Innovation Overview: Polymer‑Based Current Collectors
A decade ago, Glenn Amatucci of the Rutgers School of Engineering, together with Anna Halajko and Linda Wu Sung, introduced a novel current collector design for lithium‑ion batteries. Instead of the traditional thin foils of aluminum or copper—roughly the thickness of a human hair—the team fabricated collectors from polymers that are subsequently coated with metal films only about 1/20th the thickness of a hair. This architecture reduces mass and bulk while maintaining the electrical pathways needed to shuttle electrons from the electrodes to the external circuit.


How the Technology Works Inside a Battery
In a standard lithium‑ion cell, the cathode and anode are separated by an electrolyte through which ions travel. Electrons generated at each electrode move to the current collector, which then conveys the electrical energy to the powered device. The Rutgers polymer‑metal hybrid serves the same function but does so with a lighter, more flexible scaffold. Because the polymer layer can be engineered to be porous, electrolyte can permeate the collector more evenly, improving ion distribution and shortening the time required for electrolyte activation during cell manufacture.


Safety Advantages Built Into the Collector
One of the most compelling features of the new collector is its intrinsic safety response. When the battery temperature rises above a critical threshold, the polymer substrate softens, melts, and retracts away from the electrode surface. This physical disruption breaks the electrical pathway, effectively shutting down the cell before thermal runaway can ignite. Soteria has highlighted this self‑regulating behavior as a key advantage over conventional designs, which rely solely on external monitoring systems to detect and mitigate overheating.


Economic and Manufacturing Benefits
Beyond safety, the polymer‑based collectors are cheaper to produce than metal foils. The fabrication process can be integrated into existing roll‑to‑roll lines, reducing capital expenditure for manufacturers. The reduced material volume also translates to lighter batteries—a critical factor for aerospace, consumer electronics, and electric‑vehicle applications where every gram matters. Moreover, the flexibility of the polymer substrate opens doors for wearable and conformable battery formats that would be impossible with rigid metal foils.


Industry Partnership: Soteria’s Role
Recognizing the technology’s potential, Soteria Battery Innovation Group entered into a licensing agreement with Rutgers. Soteria, which leads a Battery Safety Consortium aimed at advancing safe battery manufacture and use worldwide, views the polymer collector as a foundational element for more resilient cell designs. According to Soteria CEO Brian Morin, the innovation shifts the safety conversation from reactive failure analysis to proactive, mechanically robust architecture that reduces weight and material usage while enhancing overall safety.

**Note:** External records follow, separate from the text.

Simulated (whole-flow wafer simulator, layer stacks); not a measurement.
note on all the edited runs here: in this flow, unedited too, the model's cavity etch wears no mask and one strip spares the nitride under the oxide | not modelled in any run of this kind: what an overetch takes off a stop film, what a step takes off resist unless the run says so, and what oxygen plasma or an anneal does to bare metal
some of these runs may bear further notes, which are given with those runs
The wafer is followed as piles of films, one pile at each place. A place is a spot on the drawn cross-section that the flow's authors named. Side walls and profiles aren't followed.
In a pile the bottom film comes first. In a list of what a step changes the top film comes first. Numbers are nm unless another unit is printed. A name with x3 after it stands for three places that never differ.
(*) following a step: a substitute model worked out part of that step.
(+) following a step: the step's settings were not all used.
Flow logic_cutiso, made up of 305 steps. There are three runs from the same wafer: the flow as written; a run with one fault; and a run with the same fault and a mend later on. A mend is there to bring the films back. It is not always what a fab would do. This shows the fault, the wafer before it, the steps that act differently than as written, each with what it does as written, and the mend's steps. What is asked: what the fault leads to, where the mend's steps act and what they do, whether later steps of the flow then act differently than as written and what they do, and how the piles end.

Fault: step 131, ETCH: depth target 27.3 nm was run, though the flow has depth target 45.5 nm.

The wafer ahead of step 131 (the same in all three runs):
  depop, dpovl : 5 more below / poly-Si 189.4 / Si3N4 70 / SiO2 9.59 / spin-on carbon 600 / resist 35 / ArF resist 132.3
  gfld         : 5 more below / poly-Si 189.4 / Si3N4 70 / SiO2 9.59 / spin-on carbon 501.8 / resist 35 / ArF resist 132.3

The Battery Safety Consortium and Intellectual Property Exchange
Soteria’s Battery Safety Consortium operates as a collaborative platform that pools safety‑enabling technologies from diverse innovators under a single licensing umbrella. By joining this consortium, Rutgers’ current collector becomes readily accessible to a broad array of battery manufacturers and end‑users, accelerating adoption across the sector. The consortium’s Intellectual Property Exchange simplifies negotiations, lowers barriers to entry, and encourages the sharing of complementary safety solutions.


Technology Transfer at Rutgers: Facilitating Commercialization
The successful licensing was shepherded by Rutgers’ Office for Research, specifically its Technology Transfer unit, with support from the Office for General Counsel. Deb Perez Fernandez, PhD, MBA, executive director of the Technology Transfer unit, emphasized the office’s dual mission: protecting university inventions while guiding researchers through commercialization pathways. Glenn Amatucci praised the team’s flexibility and responsiveness, noting that the innovation’s success relied on a collective effort involving researchers, post‑docs, students, and administrative staff.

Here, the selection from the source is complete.